简体   繁体   中英

How to limit GPU memory usage in TFLearn?

I'm using TFLearn with AlexNet to make a self driving car in GTA V, I've already trained the network but when I try to run GTA and the network simultaneously I get this error CUBLAS_STATUS_ALLOC_FAILED which means I've run out of GPU memory I guess.

This is my alex net file

import tflearn
from tflearn.layers.conv import conv_2d, max_pool_2d
from tflearn.layers.core import input_data, dropout, fully_connected
from tflearn.layers.estimator import regression
from tflearn.layers.normalization import local_response_normalization


def alexnet(width, height, lr):
    network = input_data(shape=[None, width, height, 1], name='input')
    network = conv_2d(network, 96, 11, strides=4, activation='relu')
    network = max_pool_2d(network, 3, strides=2)
    network = local_response_normalization(network)
    network = conv_2d(network, 256, 5, activation='relu')
    network = max_pool_2d(network, 3, strides=2)
    network = local_response_normalization(network)
    network = conv_2d(network, 384, 3, activation='relu')
    network = conv_2d(network, 384, 3, activation='relu')
    network = conv_2d(network, 256, 3, activation='relu')
    network = max_pool_2d(network, 3, strides=2)
    network = local_response_normalization(network)
    network = fully_connected(network, 4096, activation='tanh')
    network = dropout(network, 0.5)
    network = fully_connected(network, 4096, activation='tanh')
    network = dropout(network, 0.5)
    network = fully_connected(network, 3, activation='softmax')
    network = regression(network, optimizer='momentum',
                         loss='categorical_crossentropy',
                         learning_rate=lr, name='targets')
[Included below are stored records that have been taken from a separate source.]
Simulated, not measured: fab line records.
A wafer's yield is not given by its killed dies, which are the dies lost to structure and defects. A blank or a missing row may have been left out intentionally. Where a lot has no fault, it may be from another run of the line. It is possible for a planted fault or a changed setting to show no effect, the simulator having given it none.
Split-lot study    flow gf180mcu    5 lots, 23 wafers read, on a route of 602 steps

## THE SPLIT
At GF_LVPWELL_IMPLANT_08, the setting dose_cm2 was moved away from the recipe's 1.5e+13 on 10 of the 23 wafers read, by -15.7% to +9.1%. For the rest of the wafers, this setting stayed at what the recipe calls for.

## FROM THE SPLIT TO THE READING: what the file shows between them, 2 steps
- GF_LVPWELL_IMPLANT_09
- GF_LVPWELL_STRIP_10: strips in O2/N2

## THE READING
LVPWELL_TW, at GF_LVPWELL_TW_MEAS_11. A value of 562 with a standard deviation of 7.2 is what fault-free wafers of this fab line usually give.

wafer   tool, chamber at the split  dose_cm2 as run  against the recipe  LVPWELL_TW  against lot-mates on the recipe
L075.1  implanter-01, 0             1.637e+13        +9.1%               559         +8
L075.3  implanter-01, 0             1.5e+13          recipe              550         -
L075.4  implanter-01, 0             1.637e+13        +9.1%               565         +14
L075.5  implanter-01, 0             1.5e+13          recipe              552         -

    model = tflearn.DNN(network, checkpoint_path='model_data/model_alexnet',
                        max_checkpoints=1, tensorboard_verbose=2, tensorboard_dir='log')

    return model

I've tried adding this

config = tf.ConfigProto()
config.gpu_options.per_process_gpu_memory_fraction = 0.4
session = tf.Session(config=config)
session.run(tf.global_variables_initializer())

and then passing session=session to the tflearn.DNN function like this

 model = tflearn.DNN(network, checkpoint_path='model_data/model_alexnet',
                        max_checkpoints=1, tensorboard_verbose=2, tensorboard_dir='log', session=session)

but it doesn't work either, I get that some variables are not initialized

In fact when I try to use the model like in this file for instance

import numpy as np
from alexnet import alexnet

WIDTH = 80
HEIGHT = 60
LR = 1e-3
EPOCHS = 8
MODEL_NAME = 'pygta5-car-{}-{}-{}-epochs.model'. \
    format(LR, 'alexnet', EPOCHS)

model = alexnet(WIDTH, HEIGHT, LR)

train_data = np.load('training_data.npy')

train = train_data[:-100]
test = train_data[-100:]

train_x = np.array([i[0] for i in train]).reshape([-1, WIDTH, HEIGHT, 1]) # Prendo solo le immagini
train_y = np.array([i[1] for i in train]) # Prendo solo le label

test_x = np.array([i[0] for i in test]).reshape([-1, WIDTH, HEIGHT, 1]) # Prendo solo le immagini
test_y = np.array([i[1] for i in test]) # Prendo solo le label

model.fit({'input': train_x}, {'targets': train_y},
          n_epoch=EPOCHS, validation_set=({'input': test_x}, {'targets': test_y}),
          snapshot_step=500, run_id=MODEL_NAME, show_metric=True)


model.save('models/model.tfl')

I get this error during the execution of model.fit()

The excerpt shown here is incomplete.